Circulation(s) Festival Returns to Paris for 16th Edition
The Circulation(s) photo festival, a celebration of young European photography, has made its return to Paris for its 16th edition. This year's event, taking place at the Centquatre-Paris from 21 March to 17 May 2026, presents works by 26 emerging photographers from across Europe. The festival aims to capture the pulse of contemporary European photography, highlighting its intuitions, challenges, and commitments through diverse artistic projects.
Exploring Identity and Conflict Through Lens
Among the featured works, Clodagh O’Leary's series Who Fears to Speak delves into the experiences of children and young people in Republican strongholds of Bogside and Creggan in County Derry. These areas were heavily impacted by the Troubles, with violence from both the British army and local paramilitary groups. Although the conflict largely ended with the Good Friday Agreement in 1998, residual violence persists, influencing the youngest community members and often serving as a recruitment gateway for paramilitary groups.
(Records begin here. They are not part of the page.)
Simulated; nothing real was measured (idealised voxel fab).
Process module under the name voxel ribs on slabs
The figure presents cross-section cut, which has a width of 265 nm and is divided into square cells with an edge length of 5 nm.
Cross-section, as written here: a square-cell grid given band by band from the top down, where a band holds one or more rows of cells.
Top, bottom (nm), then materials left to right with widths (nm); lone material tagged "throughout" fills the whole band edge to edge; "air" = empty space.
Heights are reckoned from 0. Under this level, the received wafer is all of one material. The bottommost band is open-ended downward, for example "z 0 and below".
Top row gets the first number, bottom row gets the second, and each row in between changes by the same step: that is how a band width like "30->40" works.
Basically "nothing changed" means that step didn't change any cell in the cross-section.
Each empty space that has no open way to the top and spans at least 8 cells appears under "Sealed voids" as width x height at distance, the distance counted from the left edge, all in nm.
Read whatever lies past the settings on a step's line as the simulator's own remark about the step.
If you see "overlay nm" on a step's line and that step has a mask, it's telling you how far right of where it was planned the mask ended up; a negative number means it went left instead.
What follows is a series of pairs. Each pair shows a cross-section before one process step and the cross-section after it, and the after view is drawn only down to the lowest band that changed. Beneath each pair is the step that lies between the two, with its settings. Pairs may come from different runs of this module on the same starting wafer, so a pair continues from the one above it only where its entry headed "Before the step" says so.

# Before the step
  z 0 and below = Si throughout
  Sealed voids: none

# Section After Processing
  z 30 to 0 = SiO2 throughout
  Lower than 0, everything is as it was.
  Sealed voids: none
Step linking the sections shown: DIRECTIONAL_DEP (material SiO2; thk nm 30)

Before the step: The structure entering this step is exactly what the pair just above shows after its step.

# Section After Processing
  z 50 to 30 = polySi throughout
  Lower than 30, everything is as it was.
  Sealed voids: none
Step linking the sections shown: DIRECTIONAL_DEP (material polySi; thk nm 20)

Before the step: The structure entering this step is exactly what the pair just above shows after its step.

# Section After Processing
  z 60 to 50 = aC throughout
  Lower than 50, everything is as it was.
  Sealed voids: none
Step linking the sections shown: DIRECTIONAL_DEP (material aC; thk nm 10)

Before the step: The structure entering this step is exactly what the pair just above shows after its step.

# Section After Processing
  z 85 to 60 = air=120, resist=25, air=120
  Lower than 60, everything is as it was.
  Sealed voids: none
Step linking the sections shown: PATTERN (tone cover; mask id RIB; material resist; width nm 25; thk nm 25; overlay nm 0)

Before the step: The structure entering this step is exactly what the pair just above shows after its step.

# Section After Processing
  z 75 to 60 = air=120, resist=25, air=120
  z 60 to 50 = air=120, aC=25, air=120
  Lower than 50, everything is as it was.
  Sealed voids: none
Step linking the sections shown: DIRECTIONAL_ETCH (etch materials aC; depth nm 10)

Davide Degano's Do-li-na explores the intersections of image, memory, and identity in Friuli-Venezia Giulia, a region where Italian, Slovenian, Friulian, and German cultures converge. Inspired by his grandmother's concealed Slovenian heritage due to fascist Italianisation policies, Degano questions how archives and images shape what is remembered or erased in cultural narratives.
Queer Expression and Personal Narratives
Dónal Talbot's Becoming examines how subjective experience and identity influence our perception of the world. Drawing on Jack Babuscio's concept of 'gay sensibility,' Talbot portrays queerness as a unique way of seeing and living, marked by social oppression but embracing authenticity beyond societal norms. The project invites viewers to consider identity as a fluid, constantly evolving process.
Ellen Blair's Homemade Undercuts is a tender series that celebrates hair-cutting as an act of solidarity, care, and queer expression within LGBTQIA+ communities. Blair highlights how hairstyles have long been used as tools for assertion, distraction, and subversion of cultural and gender norms, serving as forms of celebration and resistance.
Global Issues and Cultural Reflections
Ruby Wallis's Bloodroot & Foxglove (Fuil Fréamh agus Lus Mór) results from a residency at Lismore Castle Arts in Ireland, collaborating with asylum seekers. Through night walks, Wallis creates spaces for storytelling and reflection on displacement, using plant names as acts of memory and healing on colonised land.
Rafael Roncato's Tropical Trauma Misery Tour is a speculative documentary that critiques the rise of the far right in Brazil, exposing global misinformation strategies. Using staged images and meta-fictional techniques, Roncato constructs a political farce, blurring lines between reality and fiction in the era of populism.
Mythology, Migration, and Environmental Themes
T2i & NouN's Manman Dilo reimagines the Water Mother, a mystical figure from Guyanese folklore, through Afro-futuristic iconography, exploring themes of natural power and water's omnipresence.
Ricardo Tokugawa's work delves into family identity and ancestry as a third-generation Okinawan-Brazilian, using photography to explore evolving traditions and personal questions of home.
Tanguy Muller's Feuillages Rebelles, Pelages Revêches examines human relationships with other life forms through aestheticised subjects like trimmed trees and groomed dogs, reflecting on domestication and control.
Political and Historical Contexts
Olia Koval's Eruption uses forty thousand handmade red-winged beetles to metaphorically represent the Russian occupation of Ukrainian territories, transforming a domestic space into a hostile environment that echoes forced coexistence with conflict.
Mashid Mohadjerin's Riding in Silence & The Crying Dervish is a meditative exploration of family history, migration, and how masculinity is shaped by war, colonialism, and religious ideologies.
Marco Zanella's Mezzogiorno offers an intimate look at southern Italy, capturing landscapes of economic insecurity and unfinished buildings to create a politically conscious visual language.
Focus on Youth and Censored Histories
Marine Billet's Reliées focuses on Generation Z women, documenting their identities through intimate portraits that blend documentary and staged elements to capture inner turmoil and personal growth.
Konstantin Zhukov's Black Carnation Part Three addresses the little-documented history of queer people in Latvia, reclaiming censored narratives from pre-World War II tabloids and Soviet-era erasures.
Sadie Cook & Jo Pawlowska's Everything I Want to Tell You emerges from dialogues on class, illness, immigration, gender, and sexuality, using images as shared spaces to document experiences and project desired worlds.
This festival not only showcases artistic talent but also fosters critical discussions on contemporary European society, making it a must-visit for art enthusiasts and cultural commentators alike.